We encountered a race condition in the FileSession class, one that causes our application to discard session data prematurely when a non-trivial load is generated against the application.
The issue is that on UNIX locks are associated with file objects and not pathnames, so this race which is clearly marked as a race:
# Open lockfile for writing without truncation:self.fp=open(path, 'r+')
# If the file doesn't exist, IOError is raised; Use a+ instead.# Note that there may be a race here. Multiple processes# could fail on the r+ open and open the file a+, but only# one will get the the lock and write a pid.self.fp=open(path, 'a+')
Can generate actually two different file objects, one that is overwritten by the other, but which still has an allocated space. These are marked as (deleted) in the lsof output.
With these two handles in place in two separate threads, each will successfully acquire a lock but in reality the critical section will run in parallel.
I quick workaround is to avoid removing the file altogether, so only the initial connection will have the race:
--- a/cherrypy/lib/sessions.py 2015-11-30 14:00:08.011323375 +0100+++ b/cherrypy/lib/sessions.py 2015-11-30 12:41:37.864640838 +0100@@ -554,7 +554,7 @@
def release_lock(self, path=None):
"""Release the lock on the currently-loaded session data."""
- self.lock.remove()+ #self.lock.remove()
self.locked = False
This solves the race because the lock file will never be removed and thus only the first branch will execute in LockFile constructor, causing all racing threads to open the already existing files. A small race in the initial request would still happen, if the lock file does not yet exist.

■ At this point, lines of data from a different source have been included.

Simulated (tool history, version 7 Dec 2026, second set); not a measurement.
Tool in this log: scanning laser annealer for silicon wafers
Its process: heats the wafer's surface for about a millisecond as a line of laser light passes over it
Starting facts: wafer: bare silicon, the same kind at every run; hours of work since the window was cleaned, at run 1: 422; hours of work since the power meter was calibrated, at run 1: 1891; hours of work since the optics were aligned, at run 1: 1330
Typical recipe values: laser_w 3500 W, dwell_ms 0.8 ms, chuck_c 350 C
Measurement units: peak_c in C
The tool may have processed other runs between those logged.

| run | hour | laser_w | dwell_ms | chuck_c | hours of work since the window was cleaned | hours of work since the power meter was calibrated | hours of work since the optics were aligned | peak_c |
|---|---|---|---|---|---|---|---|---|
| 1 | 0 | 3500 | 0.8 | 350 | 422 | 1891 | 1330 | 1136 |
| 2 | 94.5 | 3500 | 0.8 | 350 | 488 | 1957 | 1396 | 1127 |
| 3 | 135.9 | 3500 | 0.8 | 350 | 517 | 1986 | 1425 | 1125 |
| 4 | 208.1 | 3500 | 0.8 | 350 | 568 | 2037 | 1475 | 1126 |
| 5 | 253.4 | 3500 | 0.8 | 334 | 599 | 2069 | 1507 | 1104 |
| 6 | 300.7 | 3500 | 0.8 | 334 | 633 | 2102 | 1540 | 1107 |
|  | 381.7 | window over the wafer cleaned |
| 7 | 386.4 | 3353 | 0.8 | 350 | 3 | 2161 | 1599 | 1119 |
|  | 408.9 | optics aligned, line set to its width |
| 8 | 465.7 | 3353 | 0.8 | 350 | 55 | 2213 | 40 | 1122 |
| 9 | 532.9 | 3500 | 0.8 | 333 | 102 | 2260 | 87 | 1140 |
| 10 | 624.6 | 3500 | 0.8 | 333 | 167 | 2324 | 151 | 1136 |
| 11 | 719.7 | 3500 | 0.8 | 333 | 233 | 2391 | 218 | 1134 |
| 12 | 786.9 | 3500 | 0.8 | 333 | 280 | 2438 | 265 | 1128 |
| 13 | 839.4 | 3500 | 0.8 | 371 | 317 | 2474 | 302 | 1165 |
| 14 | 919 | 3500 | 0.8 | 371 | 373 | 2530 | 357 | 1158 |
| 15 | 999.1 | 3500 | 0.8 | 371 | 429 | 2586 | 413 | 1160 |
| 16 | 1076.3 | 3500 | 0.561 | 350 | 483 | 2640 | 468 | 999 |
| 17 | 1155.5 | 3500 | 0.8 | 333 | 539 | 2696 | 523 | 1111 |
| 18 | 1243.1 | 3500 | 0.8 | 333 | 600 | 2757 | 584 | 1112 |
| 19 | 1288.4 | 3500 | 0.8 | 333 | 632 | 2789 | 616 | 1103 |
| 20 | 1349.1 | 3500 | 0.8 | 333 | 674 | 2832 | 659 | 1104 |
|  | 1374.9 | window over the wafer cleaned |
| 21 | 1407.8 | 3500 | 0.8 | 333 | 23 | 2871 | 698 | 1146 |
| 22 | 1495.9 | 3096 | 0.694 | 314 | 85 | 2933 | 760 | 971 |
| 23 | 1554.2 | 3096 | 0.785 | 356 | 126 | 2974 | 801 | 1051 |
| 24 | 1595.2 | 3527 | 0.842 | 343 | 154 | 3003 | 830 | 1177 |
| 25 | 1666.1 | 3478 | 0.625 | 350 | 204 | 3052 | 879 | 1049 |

I see various alternatives to resolve this problem:
actually place the lock on the session file instead of a separate lockfile
always create the lockfile and never remove it
after locking recheck the pid in the file and see if we lost the race (after locking, we could read it after reopening the file by pathname, that would return the file object that won the race), in that case we could release our stale fd and relock the other one
But I do have a couple of issues how this lock works anyway:
we are writing a pid, but in a threaded application it is always the same (ever since NPTL took over linuxthreads, so 7-8 years at least on Linux)
I don't see too much advantage in writing the pid in the first place, it generates I/O on every request (ok I know it is probably cached, but anyway), since it's always the same it doesn't give the user any clues what is blocking the session
I don't see too much advantage in permitting lock_timeout either, it just causes waiting threads to spin, and it is far from fair. Blocking on fcntl() will probably be more fair (although I didn't check what kind of mechanisms the kernel uses for synchronizing waiters)
This is a pretty serious and difficult to find bug, so I'd consider this critical. I am not yet sure how I can work this around in our internal code base, I'd like to avoid having to patch cherrypy in our production.